Robots Revolutionize Army Aviation Maintenance at Depot
by Jaclyn Nix, CCAD Public Affairs
MG Frank Turner III (left), Commanding General of the U.S. Army Security Assistance Command, is briefed by Ralph Molina, Special Process Division Chief, while getting to see the robotic metal spray unit up close. Photo By Kiana Allen (RELEASED).
Corpus Christi, TX (April 12, 2012) – Corpus Christi Army Depot introduced its sixth robotic metal spray unit to coat helicopter components better, faster and cost efficiently.
The robotic metal spray booth mechanically bonds plasma spray to coat aircraft components. Instead of CCAD artisans machining metal onto a part, existing components can be restored and put back into service.
The plasma consists of a high heat source, gas and a metallic powder, which can be anything from aluminum to tungsten. The powder adheres and coats the component without harming the bare metal.
“Instead of throwing away the part, we prep it and do the thermal spray so you won’t lose the bare metal which costs the most,” said Juan Medrano, Senior Project Manager from Solzer Metco, a coating solutions center.
“This is actually going to have return on investment of $2.6 million from an initial investment of $1.1 million over a life span of 20 years,” said Lupe Lara, Mechanical Engineer.
Robotics have become a beneficial part of CCAD life since it reduces gun set-up time and rework while improving employing.
Metal Operator, Darrell McIntyre says that the switch to robots has made the job go by faster and with more consistency.
About ten years ago, metal operators sprayed components by hand. They exposed themselves to hazardous conditions such as UV lighting and fumes from the plasma that required safety equipment from gloves to a full jacket, mask, safety glasses and ear plugs.
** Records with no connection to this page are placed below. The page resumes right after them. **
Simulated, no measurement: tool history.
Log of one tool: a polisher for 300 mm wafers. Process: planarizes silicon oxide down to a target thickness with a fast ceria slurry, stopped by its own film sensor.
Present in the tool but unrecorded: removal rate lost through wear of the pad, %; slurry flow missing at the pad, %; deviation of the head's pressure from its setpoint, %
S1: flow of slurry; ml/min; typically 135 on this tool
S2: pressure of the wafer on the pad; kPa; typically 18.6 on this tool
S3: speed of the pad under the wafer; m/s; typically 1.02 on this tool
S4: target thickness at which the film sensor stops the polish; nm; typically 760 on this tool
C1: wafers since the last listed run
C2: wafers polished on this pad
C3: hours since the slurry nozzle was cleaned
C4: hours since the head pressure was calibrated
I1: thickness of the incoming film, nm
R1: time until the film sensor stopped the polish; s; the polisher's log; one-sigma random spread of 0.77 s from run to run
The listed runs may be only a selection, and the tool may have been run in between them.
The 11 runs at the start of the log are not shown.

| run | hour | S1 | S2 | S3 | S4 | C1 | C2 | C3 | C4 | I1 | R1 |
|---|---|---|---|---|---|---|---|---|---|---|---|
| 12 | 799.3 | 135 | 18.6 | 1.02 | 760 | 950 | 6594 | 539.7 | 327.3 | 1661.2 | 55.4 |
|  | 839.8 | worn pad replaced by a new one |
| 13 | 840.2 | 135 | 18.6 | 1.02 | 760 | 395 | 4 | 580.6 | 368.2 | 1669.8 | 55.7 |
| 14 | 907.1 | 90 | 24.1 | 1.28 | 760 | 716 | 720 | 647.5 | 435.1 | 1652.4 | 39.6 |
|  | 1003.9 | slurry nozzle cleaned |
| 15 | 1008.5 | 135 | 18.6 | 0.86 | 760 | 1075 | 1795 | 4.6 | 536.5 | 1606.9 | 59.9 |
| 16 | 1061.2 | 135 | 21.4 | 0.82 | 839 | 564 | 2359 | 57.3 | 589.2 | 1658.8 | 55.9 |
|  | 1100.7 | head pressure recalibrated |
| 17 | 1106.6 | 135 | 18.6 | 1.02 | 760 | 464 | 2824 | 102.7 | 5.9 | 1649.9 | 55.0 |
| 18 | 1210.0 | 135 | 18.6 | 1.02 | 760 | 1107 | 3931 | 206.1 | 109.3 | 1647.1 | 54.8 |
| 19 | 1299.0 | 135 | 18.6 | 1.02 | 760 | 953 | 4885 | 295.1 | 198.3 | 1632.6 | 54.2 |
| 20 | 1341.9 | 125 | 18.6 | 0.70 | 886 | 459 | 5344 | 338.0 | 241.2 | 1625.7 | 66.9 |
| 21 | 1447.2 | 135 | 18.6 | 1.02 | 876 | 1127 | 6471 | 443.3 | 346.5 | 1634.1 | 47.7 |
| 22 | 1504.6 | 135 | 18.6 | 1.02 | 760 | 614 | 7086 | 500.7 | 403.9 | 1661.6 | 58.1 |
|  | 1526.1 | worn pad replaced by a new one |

The operator would spray the components with multiple coats throughout the day, increasing the likelihood of human error with every coat.
“In the past we had to go in there manually to adjust all the positions every time we set up for a new part,” said McIntyre. “Now we just punch a button, tell the system what part we got and the robot does the rest.”
The robotic metal spray unit can spray up to two and a half feet per second, making the job more accurate and faster than ever before.
“It’s speeding up the process because guys were having to work late but now that we have five booths we will be able to push through equipment and make deadlines,” said Lara.
A better product that uses fewer resources and still comes out faster is business as usual for CCAD as they continually look for ways to improve the world of helicopter support.